CDC Connector
This page refers to Hazelcast’s Enterprise Edition CDC connectors. For more information on Community Edition CDC connectors, see Legacy CDC Connector. |
Change Data Capture (CDC) refers to the process of observing changes made to a database and extracting them in a form usable by other systems, for the purposes of replication, analysis and many more.
Change Data Capture is especially important to Hazelcast, because it allows for the streaming of changes from databases, which can be efficiently processed by the Jet engine.
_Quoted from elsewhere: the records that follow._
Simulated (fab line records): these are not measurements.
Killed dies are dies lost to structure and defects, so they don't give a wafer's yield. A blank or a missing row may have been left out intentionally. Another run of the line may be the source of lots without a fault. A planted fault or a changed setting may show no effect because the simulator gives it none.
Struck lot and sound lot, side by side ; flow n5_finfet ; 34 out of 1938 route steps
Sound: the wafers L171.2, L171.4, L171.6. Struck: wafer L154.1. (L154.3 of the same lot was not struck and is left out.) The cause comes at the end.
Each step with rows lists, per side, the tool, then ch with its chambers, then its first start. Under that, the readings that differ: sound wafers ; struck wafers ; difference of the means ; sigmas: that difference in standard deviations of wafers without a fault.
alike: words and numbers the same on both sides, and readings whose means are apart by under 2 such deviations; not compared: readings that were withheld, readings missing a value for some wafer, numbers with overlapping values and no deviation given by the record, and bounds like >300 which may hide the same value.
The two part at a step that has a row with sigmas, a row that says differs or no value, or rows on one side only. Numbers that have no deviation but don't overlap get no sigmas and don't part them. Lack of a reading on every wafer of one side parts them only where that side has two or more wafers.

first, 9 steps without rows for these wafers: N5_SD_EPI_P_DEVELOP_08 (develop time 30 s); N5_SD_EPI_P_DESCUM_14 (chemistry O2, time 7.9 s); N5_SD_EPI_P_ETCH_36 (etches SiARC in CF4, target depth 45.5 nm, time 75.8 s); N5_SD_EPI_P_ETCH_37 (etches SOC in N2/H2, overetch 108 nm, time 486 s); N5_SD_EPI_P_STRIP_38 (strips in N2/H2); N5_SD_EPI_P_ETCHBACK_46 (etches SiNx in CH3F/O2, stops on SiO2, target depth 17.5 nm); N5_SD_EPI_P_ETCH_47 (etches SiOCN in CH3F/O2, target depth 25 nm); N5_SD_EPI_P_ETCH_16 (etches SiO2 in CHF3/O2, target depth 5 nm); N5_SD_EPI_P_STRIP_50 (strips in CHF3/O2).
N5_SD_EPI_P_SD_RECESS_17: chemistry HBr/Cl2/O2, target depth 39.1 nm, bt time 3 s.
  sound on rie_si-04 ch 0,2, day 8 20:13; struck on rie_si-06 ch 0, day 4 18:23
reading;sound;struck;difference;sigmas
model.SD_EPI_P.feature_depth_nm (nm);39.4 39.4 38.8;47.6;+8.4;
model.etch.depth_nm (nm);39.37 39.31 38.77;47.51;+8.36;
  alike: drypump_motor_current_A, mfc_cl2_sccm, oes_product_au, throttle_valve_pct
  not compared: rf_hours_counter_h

The implementation of CDC in Hazelcast Enterprise Edition is based on Debezium 2.x. Hazelcast offers a generic Debezium source which can handle CDC events from any database supported by Debezium, However, we’re also striving to make CDC sources first class citizens in Hazelcast, as we have done already for MySQL and PostgreSQL.
Install the CDC connector
This connector is included in the full distribution of Hazelcast Enterprise Edition.
Maven
To use this connector in a Maven project, add the following entries to the <dependency>
section of your pom.xml
file:
Generic connector:
<dependency>
<groupId>com.hazelcast.jet</groupId>
<artifactId>hazelcast-enterprise-cdc-debezium</artifactId>
<version>{full-version}</version>
</dependency>
MySQL-specific connector:
<dependency>
<groupId>com.hazelcast.jet</groupId>
<artifactId>hazelcast-enterprise-cdc-mysql</artifactId>
<version>{full-version}</version>
</dependency>
Due to licensing, MySQL connector does not include the MySQL driver as a dependency. You have to manually add the com.mysql:mysql-connector-j dependency to the classpath.
|
PostgreSQL-specific connector:
<dependency>
<groupId>com.hazelcast.jet</groupId>
<artifactId>hazelcast-enterprise-cdc-postgres</artifactId>
<version>{full-version}</version>
</dependency>
CDC as a source
The Java API supports the following types of CDC source:
-
DebeziumCdcSources: a generic source for all databases supported by Debezium
-
MySqlCdcSources: a specific, first class Jet CDC source for MySQL databases (also based on Debezium, but with the additional benefits provided by Hazelcast)
-
PostgresCdcSources: a specific, first class CDC source for PostgreSQL databases (also based on Debezium, but with the additional benefits provided by Hazelcast)
To set up a CDC data streaming source, define it using the following configuration:
Pipeline pipeline = Pipeline.create();
pipeline.readFrom(
MySqlCdcSources.mysql("customers")
.setDatabaseAddress("127.0.0.1", 3306)
.setDatabaseCredentials("debezium", "dbz")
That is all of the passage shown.